Route Progress Algorithm

Updated: As of 12/2/2022

This is incomplete, but it’s the basic framework for determining a bus’s progress along a route. The calculation is performed with the assumption that the bus is near a valid route at all times:

1. Find the route closest to the bus

1. Iterate over all routes from route_1, route_2, ... route_n. (As of 12/6/2022 there are only two routes: West Route, North Route).
2. Use Turf.js, LineString, to find the closest coordinate along route_m. Note that this closest coordinate may not be a rtept along the route, but instead a coordinate along the LineString from each rtept to the next rtept along route_m.
   • For example in Public > routes-data > fall22.gpx we have:

          <name>West Route</name>
          <cmt>Blue</cmt>
          <rtept lat="42.730777" lon="-73.677212"></rtept>
          <rtept lat="42.727822" lon="-73.678042"></rtept>
          ...

Here is how to interpret the data shown above:

• There exists a route called "West Route"
• one rtept along the route, "West Route", is a rtept with latitude="42.730777" and longitude="-73.677212" which we may refer to as "vertex" in the code.
• a closest coordinate along the LineString may be ("latitude": 42.73136133333333), "longitude": -73.66852533333333). Note that this is NOT a rtept shown in the data above and is furthermore not a rtept that exists at all in the data above if we were to expand the data to show all the rtepts along "West Route".
• the closest coordinate exists in the set of coordinates from one rtept, to another rtept lying along the LineString which is made up of the , <rtept lat="42.727822" lon="-73.678042>, etc...

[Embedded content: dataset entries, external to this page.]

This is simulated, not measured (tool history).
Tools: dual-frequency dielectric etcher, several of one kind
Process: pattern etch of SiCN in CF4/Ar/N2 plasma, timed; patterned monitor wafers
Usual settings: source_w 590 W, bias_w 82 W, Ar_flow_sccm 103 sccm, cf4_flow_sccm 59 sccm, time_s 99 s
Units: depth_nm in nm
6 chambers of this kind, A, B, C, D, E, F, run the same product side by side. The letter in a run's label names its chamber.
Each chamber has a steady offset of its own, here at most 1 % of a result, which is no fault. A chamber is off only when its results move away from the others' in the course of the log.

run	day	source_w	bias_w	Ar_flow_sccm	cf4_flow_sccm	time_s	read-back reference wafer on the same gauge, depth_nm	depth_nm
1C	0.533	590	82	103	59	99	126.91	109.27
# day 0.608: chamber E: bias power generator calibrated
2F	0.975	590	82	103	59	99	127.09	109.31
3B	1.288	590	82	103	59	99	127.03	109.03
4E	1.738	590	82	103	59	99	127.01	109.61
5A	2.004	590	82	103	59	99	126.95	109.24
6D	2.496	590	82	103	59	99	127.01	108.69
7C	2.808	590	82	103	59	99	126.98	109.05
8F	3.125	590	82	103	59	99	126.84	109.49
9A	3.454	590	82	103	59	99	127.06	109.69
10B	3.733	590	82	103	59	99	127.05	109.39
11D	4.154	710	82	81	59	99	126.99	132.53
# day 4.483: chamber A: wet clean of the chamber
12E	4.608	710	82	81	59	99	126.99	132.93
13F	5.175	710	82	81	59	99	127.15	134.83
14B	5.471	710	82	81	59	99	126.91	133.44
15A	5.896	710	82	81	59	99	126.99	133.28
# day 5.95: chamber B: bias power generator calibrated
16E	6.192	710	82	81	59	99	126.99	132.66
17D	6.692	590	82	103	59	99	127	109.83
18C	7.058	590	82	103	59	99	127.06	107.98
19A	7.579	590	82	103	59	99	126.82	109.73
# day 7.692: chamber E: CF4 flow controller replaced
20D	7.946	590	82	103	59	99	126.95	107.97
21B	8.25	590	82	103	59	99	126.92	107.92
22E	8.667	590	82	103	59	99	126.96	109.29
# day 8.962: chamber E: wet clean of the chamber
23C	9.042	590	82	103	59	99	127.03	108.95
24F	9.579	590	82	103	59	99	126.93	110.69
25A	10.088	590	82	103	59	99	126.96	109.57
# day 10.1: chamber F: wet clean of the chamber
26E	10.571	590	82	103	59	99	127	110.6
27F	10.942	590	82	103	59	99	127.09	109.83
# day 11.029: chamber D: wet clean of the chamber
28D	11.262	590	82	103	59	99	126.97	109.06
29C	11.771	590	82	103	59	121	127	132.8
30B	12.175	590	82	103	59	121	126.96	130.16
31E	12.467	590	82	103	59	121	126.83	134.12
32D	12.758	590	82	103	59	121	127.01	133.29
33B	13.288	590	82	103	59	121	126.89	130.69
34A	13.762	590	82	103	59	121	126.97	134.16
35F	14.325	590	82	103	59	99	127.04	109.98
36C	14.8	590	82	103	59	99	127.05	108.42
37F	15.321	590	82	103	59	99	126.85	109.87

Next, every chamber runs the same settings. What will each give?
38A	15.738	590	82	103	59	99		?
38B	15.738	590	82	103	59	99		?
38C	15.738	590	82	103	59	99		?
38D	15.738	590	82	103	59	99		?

For illustration purposes only, here is a diagram which outlines some of these key points:

3. Check if the distance between the current bus location to the closest coordinate is within Constants.isOnRouteThreshold
   • true -> return true (implying that the current bus location is on route_m)
   • false -> return false (implying that the current bus location is not on route_m)
4. If (3)
   • true -> has the route segment closest to the bus been set yet? - true -> the bus is on an overlapping route -> return the first route segment - false -> set current route segment to the current route
   • false -> continue to check the next route
   • Note that there might be the same distance to the bus location in the case of overlapping routes. In such an edge case we will return the first route segment.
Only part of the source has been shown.